If we go to the Scriptures and claim, by faith, the Spirit’s help in overcoming our sins, we enter into the enjoyment of the fullness of spiritual life and blessing. If we fail to do so, we wither and die — as far as our spiritual experience is concerned. We can never lose our salvation, of course, for “everlasting life” was obtained by faith in Christ, not by walking in the Spirit. This is confirmed by the fact that the same apostle who pleads: “Grieve not the Holy Spirit of God,” hastens to add: “WHEREBY YE ARE SEALED UNTO THE DAY OF REDEMPTION” (Eph. 4:30).

But failure to appropriate God’s gracious provision for victory over sin does result in death as far as our Christian experience is concerned. This is what the Apostle means, when he says, by the Spirit:

    “FOR TO BE CARNALLY MINDED IS DEATH; BUT TO BE SPIRITUALLY MINDED IS LIFE AND PEACE” (Rom. 8:6).

    “FOR IF YE LIVE AFTER THE FLESH, YE SHALL DIE: BUT IF YE THROUGH THE SPIRIT DO MORTIFY [PUT TO DEATH] THE DEEDS OF THE BODY, YE SHALL LIVE” (Rom. 8:13).
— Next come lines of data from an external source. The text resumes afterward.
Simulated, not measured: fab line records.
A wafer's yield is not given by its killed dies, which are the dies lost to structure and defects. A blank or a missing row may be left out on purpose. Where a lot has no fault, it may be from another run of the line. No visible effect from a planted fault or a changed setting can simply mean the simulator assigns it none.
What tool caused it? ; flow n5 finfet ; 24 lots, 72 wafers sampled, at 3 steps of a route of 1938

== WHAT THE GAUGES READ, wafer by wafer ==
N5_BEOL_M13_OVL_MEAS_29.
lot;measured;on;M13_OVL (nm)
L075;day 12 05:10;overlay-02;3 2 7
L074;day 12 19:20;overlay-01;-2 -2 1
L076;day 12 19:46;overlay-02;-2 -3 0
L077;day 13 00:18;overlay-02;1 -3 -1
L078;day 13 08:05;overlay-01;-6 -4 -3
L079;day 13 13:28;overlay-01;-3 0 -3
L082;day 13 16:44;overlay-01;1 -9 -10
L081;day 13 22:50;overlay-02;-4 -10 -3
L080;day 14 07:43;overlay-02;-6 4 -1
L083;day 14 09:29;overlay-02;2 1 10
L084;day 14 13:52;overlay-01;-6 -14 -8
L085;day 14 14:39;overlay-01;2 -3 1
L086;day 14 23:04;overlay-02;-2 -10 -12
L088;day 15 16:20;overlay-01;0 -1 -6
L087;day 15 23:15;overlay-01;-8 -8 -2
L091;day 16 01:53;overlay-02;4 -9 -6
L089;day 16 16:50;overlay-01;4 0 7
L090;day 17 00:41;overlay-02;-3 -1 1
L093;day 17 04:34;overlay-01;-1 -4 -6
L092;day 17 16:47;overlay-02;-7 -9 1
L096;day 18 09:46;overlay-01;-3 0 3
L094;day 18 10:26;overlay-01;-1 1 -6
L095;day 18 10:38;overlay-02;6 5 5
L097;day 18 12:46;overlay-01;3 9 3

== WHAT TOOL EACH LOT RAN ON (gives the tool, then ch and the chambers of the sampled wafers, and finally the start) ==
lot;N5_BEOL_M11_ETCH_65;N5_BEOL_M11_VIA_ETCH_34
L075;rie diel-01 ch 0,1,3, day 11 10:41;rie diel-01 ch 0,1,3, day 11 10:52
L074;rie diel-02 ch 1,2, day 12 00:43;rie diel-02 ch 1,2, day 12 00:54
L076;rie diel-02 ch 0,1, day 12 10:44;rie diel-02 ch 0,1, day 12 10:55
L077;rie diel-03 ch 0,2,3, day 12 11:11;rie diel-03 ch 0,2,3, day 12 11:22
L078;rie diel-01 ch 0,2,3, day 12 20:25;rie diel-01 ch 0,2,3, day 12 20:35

To the careless Corinthians, the Apostle Paul exclaimed:

    “What? know ye not that your body is the temple of the Holy Spirit, which is in you, which ye have of God, and ye are not your own?

    “For ye are bought with a price: therefore glorify God in your body, and in your spirit, which are God’s” (I Cor. 6:19,20).